Tap PostgreSQL

PostgreSQL setup requirements

(Section based on Stitch documentation)

Step 1: Check if you have all the required credentials for replicating data from PostgreSQL

  • CREATEROLE or SUPERUSER privilege - Either permission is required to create a database user for PipelineWise.

Step 2. Create a PipelineWise database user

Next, you’ll create a dedicated database user for PipelineWise. Create a new user and grant the required permissions on the database, schema and tables that you want to replicate:

  • CREATE USER pipelinewise WITH ENCRYPTED PASSWORD '<password>'

  • GRANT CONNECT ON DATABASE <database_name> TO pipelinewise

  • GRANT USAGE ON SCHEMA <schema_name> TO pipelinewise

  • GRANT SELECT ON ALL TABLES IN SCHEMA <schema_name> TO pipelinewise

In order for pipelinewise user to automatically be able to access any tables created in the future, we recommend running the following query:

ALTER DEFAULT PRIVILEGES IN SCHEMA <schema_name> GRANT SELECT ON TABLES TO pipelinewise;

Step 3: Configure Log-based Incremental Replication

Note

This step is only required if you use Log Based replication method.

Warning

Log Based for PostgreSQL-based databases requires:

  • PostgreSQL databases running PostgreSQL versions 9.4.x or greater.

  • To avoid a critical PostgreSQL bug, use at least one of the following minor versions

    • PostgreSQL 12.0

    • PostgreSQL 11.2

    • PostgreSQL 10.7

    • PostgreSQL 9.6.12

    • PostgreSQL 9.5.16

    • PostgreSQL 9.4.21

  • A connection to the master instance. Log-based replication will only work by connecting to the master instance.

Step 3.1: Install the wal2json plugin

To use Log Based for your PostgreSQL integration, you must install the wal2json plugin. The wal2json plugin outputs JSON objects for logical decoding, which Stitch then uses to perform Log-based Replication.

Steps for installing the plugin vary depending on your operating system. Instructions for each operating system type are in the wal2json’s GitHub repository:

After you’ve installed the plugin, you can move onto the next step.

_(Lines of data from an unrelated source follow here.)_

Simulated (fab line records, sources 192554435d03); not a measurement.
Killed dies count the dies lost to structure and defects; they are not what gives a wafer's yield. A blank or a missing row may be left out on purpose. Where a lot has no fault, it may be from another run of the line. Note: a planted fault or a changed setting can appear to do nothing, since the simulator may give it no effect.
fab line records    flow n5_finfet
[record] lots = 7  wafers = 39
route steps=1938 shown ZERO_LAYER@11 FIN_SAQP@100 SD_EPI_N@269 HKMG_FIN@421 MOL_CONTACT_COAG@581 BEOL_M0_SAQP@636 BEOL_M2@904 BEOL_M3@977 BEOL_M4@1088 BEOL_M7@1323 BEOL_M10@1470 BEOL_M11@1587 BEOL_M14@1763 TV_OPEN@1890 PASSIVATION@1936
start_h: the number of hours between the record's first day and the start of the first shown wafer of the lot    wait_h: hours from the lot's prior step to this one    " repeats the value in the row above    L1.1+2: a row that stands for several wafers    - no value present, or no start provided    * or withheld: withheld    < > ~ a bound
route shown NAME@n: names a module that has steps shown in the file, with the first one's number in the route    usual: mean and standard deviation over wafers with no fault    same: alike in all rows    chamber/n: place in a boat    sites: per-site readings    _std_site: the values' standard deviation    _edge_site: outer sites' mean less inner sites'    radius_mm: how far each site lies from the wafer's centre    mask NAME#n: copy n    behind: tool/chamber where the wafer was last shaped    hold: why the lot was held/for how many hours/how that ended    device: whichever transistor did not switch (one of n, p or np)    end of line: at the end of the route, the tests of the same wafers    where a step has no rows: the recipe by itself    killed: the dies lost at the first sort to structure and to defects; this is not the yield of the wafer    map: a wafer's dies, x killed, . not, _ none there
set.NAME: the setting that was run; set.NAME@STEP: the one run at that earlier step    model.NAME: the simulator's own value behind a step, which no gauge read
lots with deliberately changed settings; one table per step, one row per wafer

Step 3.2: Edit the database configuration file

Locate the database configuration file (usually postgresql.conf) and define the parameters as follows:

wal_level=logical
max_replication_slots=5
max_wal_senders=5

Note: For max_replication_slots and max_wal_senders, we’re defaulting to a value of 5. This should be sufficient unless you have a large number of read replicas connected to the master instance.

Step 3.3: Restart the PostgreSQL service

Restart your PostgreSQL service to ensure the changes take effect.

Step 3.4: Replication slot

In PostgreSQL, a logical replication slot represents a stream of database changes that can then be replayed to a client in the order they were made on the original server. Each slot streams a sequence of changes from a single database.

Pipelinewise automatically creates a dedicated logical replication slot for each database and tap.

Note

wal2json is required to use Log Based in Pipelinewise for PostgreSQL-backed databases.

Note

In case of full resync of a whole tap, Pipelinewise will attempt to drop the slot.

Configuring what to replicate

PipelineWise configures every tap with a common structured YAML file format. A sample YAML for Postgres replication can be generated into a project directory by following the steps in the Generating Sample Pipelines section.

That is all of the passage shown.